Fidelity Investments today introduced its first suite of active equity ETFs, that unlike traditional ETFs, won’t tell the public what assets they hold each day.
The three new ETFs are available commission-free to individual investors and financial advisors through Fidelity’s online brokerage platforms. The active equity ETFs are competitively priced with total expense ratios of 0.59% each and will utilize the same portfolio managers and research teams as their like-named mutual funds.
“With our new active equity ETFs, we are continuing to innovate and offer unmatched overall value to our clients,” said Greg Friedman, Fidelity’s Head of ETF Management and Strategy. “Our active equity ETFs harness the power of Fidelity’s 74-year legacy of active management delivered with the tax efficiency, trading flexibility and potential cost efficiency benefits ETF vehicles offer.”
Friedman told ETF Trends the Fidelity approach uses a proxy basket methodology, allowing for seamless implementation that uses existing infrastructure and requires very little operational build-out, adding the methodology helps to protect the firm’s insights and research while providing sufficient information to efficiently affect a trade.

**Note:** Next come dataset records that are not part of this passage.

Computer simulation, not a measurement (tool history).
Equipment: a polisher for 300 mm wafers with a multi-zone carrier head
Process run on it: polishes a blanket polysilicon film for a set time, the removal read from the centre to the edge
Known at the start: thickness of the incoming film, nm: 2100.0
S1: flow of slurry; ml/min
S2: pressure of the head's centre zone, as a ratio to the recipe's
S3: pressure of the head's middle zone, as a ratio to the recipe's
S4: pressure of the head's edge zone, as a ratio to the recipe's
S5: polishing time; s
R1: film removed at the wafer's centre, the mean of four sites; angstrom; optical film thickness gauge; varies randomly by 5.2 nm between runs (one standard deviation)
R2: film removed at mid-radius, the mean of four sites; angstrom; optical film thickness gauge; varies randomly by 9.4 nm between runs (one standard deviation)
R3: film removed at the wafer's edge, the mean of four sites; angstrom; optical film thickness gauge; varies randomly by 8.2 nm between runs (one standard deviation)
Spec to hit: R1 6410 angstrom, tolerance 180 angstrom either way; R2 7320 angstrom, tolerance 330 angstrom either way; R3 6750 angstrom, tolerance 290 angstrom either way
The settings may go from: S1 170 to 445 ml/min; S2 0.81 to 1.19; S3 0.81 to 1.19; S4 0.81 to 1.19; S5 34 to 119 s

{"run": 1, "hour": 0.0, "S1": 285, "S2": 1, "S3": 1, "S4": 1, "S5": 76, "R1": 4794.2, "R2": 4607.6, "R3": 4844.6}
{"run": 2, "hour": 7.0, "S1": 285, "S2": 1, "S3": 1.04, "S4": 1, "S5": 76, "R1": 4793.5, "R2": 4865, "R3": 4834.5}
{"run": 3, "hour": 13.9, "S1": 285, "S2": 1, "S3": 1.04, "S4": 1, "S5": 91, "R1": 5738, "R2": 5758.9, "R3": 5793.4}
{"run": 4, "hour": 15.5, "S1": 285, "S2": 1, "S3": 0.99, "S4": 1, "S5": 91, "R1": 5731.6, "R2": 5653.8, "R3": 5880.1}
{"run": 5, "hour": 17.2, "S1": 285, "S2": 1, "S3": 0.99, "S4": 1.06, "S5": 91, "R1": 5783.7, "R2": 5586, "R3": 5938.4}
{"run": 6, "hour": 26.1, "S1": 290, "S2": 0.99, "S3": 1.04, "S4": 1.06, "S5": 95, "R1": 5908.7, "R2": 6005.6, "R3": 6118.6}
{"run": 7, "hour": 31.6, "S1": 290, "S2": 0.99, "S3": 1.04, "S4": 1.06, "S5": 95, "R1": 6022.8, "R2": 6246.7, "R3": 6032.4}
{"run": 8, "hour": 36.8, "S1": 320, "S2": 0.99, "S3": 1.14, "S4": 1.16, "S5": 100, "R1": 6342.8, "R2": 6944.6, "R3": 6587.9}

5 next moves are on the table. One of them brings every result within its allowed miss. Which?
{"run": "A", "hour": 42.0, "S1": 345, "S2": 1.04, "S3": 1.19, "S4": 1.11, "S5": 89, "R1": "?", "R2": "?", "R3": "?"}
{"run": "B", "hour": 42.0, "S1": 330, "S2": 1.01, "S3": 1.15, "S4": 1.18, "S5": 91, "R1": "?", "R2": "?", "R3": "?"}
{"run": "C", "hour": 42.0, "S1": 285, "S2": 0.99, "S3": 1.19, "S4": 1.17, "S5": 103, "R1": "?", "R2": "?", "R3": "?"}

“Even though the first three funds are large cap, there are still backed by our firm’s insights and trading strategies,” he told ETF Trends. “We believe that it is in the best interest of all shareholders to use this new proxy basket methodology, which is designed to protect shareholders from the potential negative effects of daily portfolio transparency. These new funds will be using a similar fundamental philosophy to that of the like-named mutual fund, and therefore trade in a similar fashion, and follow the same disclosure policy as our mutual funds.”
Fidelity’s active equity ETFs will employ an innovative tracking basket methodology, which maintains the benefits of the ETF structure, provides information to market participants to promote efficient trading of shares, and preserves the ability to add value through active management.
The active equity ETFs began trading today on the CBOE BZX Exchange, Inc. Each ETF will have an investment objective to seek long-term growth of capital.
Fidelity’s New Active Equity ETFs: Principal Investment Strategies
- Fidelity Blue Chip Growth ETF (FBCG)  will normally invest primarily in equity securities of companies that the Adviser believes have above-average growth potential (stocks of these companies are often called “growth” stocks). The Adviser normally invests at least 80% of the fund’s assets in blue chip companies (companies that, in FMR’s view, are well-known, well-established and well-capitalized), which generally have large or medium market capitalizations.
- Fidelity Blue Chip Value ETF (FBCV)  will normally invest primarily in equity securities of companies that the Adviser believes are undervalued in the marketplace in relation to factors such as assets, sales, earnings, growth potential, or cash flow, or in relation to securities of other companies in the same industry (stocks of these companies are often called “value” stocks). The Adviser normally invests at least 80% of the fund’s assets in blue chip companies (companies that, in FMR’s view, are well-known, well-established and well-capitalized), which generally have large or medium market capitalizations.
- Fidelity New Millennium ETF (FMIL)  will normally invest primarily in equity securities that are either “growth” stocks or “value” stocks, or a combination of both types. The Adviser will seek to identify early signs of long-term changes in the marketplace and to focus on those companies that may benefit from opportunities created by these changes and will favor companies that show potential for stronger-than-expected earnings or growth and industries that are undervalued or out-of-favor. The fund’s strategy can lead to investments in small and medium-sized companies.
Friedman said would he would describe Fidelity’s initial active equity ETF strategies as “opportunistic.”
“The portfolio manager seeks to invest across all sectors, market capitalizations and styles to find opportunities where our earnings forecasts deviate from consensus,” he said. “We believe in investor choice and this provides coverage across market caps and styles. We have seen market rotations throughout history and want to give our clients access to a variety of strategies that meet their investment needs.”
 These ETFs are different from traditional ETFs.
Traditional ETFs tell the public what assets they hold each day. These ETFs will not. This may create additional risks for your investment. For example:
You may have to pay more money to trade the ETF’s shares. This ETF will provide less information to traders, who tend to charge more for trades when they have less information.
- The price you pay to buy ETF shares on an exchange may not match the value of the ETF’s portfolio. The same is true when you sell shares. These price differences may be greater for this ETF compared to other ETFs because it provides less information to traders.
- These additional risks may be even greater in bad or uncertain market conditions.
- The ETF will publish on Fidelity.com and i.Fidelity.com a “Tracking Basket” designed to help trading in shares of the ETF. While the Tracking Basket includes some of the ETF’s holdings, it is not the ETF’s actual portfolio.
The differences between this ETF and other ETFs may also have advantages. By keeping certain information about the ETF secret, this ETF may face less risk that other traders can predict or copy its investment strategy. This may improve the ETF’s performance. If other traders are able to copy or predict the ETF’s investment strategy, however, this may hurt the ETF’s performance.